AB: I worked for the Rencontres in 1979 and 1980 when nobody I knew had even imagined digital photography! The crisis of the day was the invention of RC paper, with all the manufacturers saying they were going to discontinue traditional papers.
I embraced digital technology in 2004, partly because I wanted to work in color, partly because I didn’t want the photo program at the University of Akron to become obsolete. It was already apparent that digital printing would become the norm and that C-prints were headed for obsolescence. I read dozens of books on Photoshop, scanning, inkjet printing, and color management and I gradually integrated digital techniques into our curriculum. I put in the school’s first digital photo computer lab all by myself, using computers discarded by the graphic design program and printers that a local business gave me when their warranties expired. When I left, ten years later, the program had a state-of-the-art facility and a majority of the upper-level photo majors were using full-frame digital cameras. However, the first two years of the program continue to be film- and darkroom-based.
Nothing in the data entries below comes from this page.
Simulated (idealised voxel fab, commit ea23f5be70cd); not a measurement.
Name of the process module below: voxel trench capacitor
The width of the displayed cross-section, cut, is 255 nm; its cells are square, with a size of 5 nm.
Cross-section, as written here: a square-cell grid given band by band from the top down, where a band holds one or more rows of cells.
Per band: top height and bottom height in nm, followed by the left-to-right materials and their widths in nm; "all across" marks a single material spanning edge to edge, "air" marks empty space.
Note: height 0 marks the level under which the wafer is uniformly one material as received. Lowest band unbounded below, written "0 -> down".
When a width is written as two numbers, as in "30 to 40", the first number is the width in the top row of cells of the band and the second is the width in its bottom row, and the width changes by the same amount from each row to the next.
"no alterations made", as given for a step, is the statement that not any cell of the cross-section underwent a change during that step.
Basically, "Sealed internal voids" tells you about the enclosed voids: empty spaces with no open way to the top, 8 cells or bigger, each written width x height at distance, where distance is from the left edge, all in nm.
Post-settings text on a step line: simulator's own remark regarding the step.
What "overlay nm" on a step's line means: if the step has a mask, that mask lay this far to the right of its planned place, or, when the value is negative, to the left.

In 2009 the local camera store lent me Leica’s first professional-level digital camera for a week, and I was completely hooked. The camera was designed almost exactly like the Leica film cameras, with a bright rangefinder window and manual focusing and exposure controls, and using it was a seamless transition from the Fuji medium format camera that I’d used for the previous twenty-five years. I could even use my thirty-year old Leica lenses on it. I bought that camera and haven’t shot a single roll of color film since. However, my basic working methods haven’t changed. On an average day of shooting with my digital camera, I release the shutter about as often as when I use film, and I spend more or less the same amount of time correcting a file on the computer as I do developing and proofing an image on film.
These days most of my work is color, so it’s mostly digital, but I also have a darkroom for black and white. I think people make too much of the film versus digital issue. There always have been photographers who are primarily obsessed with equipment and technique, but I’m interested in photographs. The tools and techniques are just a means to an end; you learn how to use them so you can make the pictures that matter to you. Mostly, people don’t know how to use the tools well, which I think is what leads to the film/digital debate. There are many ways to abuse the tools of digital photography to get disastrous results, and the same is true of film (I’ve seen students go to great lengths to get grainy, underexposed negatives for that “early 20th Century look”). What matters is having a clear idea of what you’re doing as a photographer, and understanding how to use your tools to achieve that.
I’ve met photographers who disdain digital, who are incensed at the idea that you can take a photograph and then view it right away and reshoot it. There are even “purists” who use digital cameras but refuse to review their images on the screen (Leica makes a digital camera without a screen for those guys). However, in photography’s early days, that’s exactly how it worked: after you had painstakingly sensitized, exposed, and developed a wet collodion plate, you could look at the result and, if you didn’t like it, you could scrape off the emulsion and make another picture. In that sense, at least, digital is taking us back to photography’s early days!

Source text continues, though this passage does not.